By: Ted Dabrowski and John Klingner
Apologists for Illinois’ fiscal and economic dysfunction – using “the sky is not falling” theme – have yet another bad statistic to defend: Illinoisans continued high dependence on food stamps.
According to the U.S. Department of Agriculture, food stamp enrollment nationally in March dropped to just over 40 million. The last time food stamp participation was this low was in February 2010.
In other words, food stamp enrollment nationally has finally returned to 2010 levels.
In contrast, Illinois’ failed economy continues to keep many of its residents trapped on food stamps. Compared to 2010, food stamp enrollment in Illinois is still up 17 percent.
If Illinois had followed the national trend, 280,000 fewer Illinoisans would be dependent on food stamps today.
While enrollment has fallen from the state’s peak, it has remained stuck at about 1.9 million residents for the past 2 years. A full 15 percent of all Illinoisans remain enrolled on food stamps.
Illinois’ failure is even more stark when compared to its neighbors. Missouri, Kentucky and Indiana have all cut their enrollment by about 20 percent since March 2010. Illinois enrollment is 17 percent higher.
Not just the economy
It’s not just the poor economy that’s keeping Illinois’ enrollment numbers high. It’s also the failure of the Illinois government to help wean people off the system.
Among Illinois’ neighbors, only Illinois and Kentucky have partial waivers from food-stamp federal work requirements. In contrast, Indiana, Iowa, Missouri and Wisconsin all require able-bodied beneficiaries to meet the federal government’s work requirements.
The number of states that don’t comply with the federal government’s work requirements has dropped significantly from just three years ago. As the economy nationally continues to recover, more and more states have required abled-bodied adults without dependents to seek work or training in order to receive food stamps.
A thriving economy and good-paying jobs are the solution to getting Illinoisans off food stamps. But overspending, dysfunction, corruption and a lack of reforms – for pensions and labor laws – have led to a collapsing manufacturing base, one of the nation’s worst economic recoveries and the highest black unemployment rate in the nation.

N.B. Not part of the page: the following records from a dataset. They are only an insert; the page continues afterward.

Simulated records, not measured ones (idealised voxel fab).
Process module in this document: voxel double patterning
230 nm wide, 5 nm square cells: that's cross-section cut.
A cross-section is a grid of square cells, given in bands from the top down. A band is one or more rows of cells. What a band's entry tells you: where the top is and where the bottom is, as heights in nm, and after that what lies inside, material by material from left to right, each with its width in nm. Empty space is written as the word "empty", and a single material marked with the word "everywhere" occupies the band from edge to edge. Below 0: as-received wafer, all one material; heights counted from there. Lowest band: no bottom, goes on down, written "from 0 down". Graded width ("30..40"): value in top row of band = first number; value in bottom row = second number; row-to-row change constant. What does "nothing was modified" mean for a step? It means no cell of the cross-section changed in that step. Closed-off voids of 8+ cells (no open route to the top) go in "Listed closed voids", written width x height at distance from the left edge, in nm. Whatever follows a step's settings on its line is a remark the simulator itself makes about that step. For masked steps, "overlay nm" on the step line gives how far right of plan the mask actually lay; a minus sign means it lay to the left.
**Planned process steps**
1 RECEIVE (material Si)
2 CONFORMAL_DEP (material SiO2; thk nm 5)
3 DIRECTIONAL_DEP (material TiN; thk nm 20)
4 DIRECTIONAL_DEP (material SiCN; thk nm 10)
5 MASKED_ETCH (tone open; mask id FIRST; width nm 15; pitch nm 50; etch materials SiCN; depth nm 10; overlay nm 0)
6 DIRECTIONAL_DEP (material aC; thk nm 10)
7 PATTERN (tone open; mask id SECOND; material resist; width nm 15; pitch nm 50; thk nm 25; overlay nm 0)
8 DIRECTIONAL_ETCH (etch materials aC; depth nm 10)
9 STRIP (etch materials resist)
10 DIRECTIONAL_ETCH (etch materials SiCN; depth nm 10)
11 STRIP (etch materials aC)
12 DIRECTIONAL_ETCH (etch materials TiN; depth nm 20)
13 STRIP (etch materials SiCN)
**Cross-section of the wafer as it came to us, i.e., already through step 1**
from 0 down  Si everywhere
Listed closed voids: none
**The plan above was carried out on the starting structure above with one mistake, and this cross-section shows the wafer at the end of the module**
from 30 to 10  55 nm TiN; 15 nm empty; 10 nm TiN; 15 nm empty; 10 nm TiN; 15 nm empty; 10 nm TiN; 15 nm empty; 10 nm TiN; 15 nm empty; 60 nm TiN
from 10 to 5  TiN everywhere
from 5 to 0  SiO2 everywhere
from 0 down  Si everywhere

Unfortunately, the political class is too busy convincing Illinoisans that all is well. The Better Government Association Government Association says that high taxes and out migration aren’t a concern. Virtually every politician in Springfield is calling the 2019 budget “balanced.” Senate John President John Cullerton says there is no pension crisis. And House Speaker Mike Mike Madigan says we can solve our problems with a progressive income tax.
Apologists for Illinois status quo need to stop defending the dire mess that is Illinois. If they really want to champion the vulnerable that rely on food stamps, they’d pass the reforms that would improve Illinois’ job climate.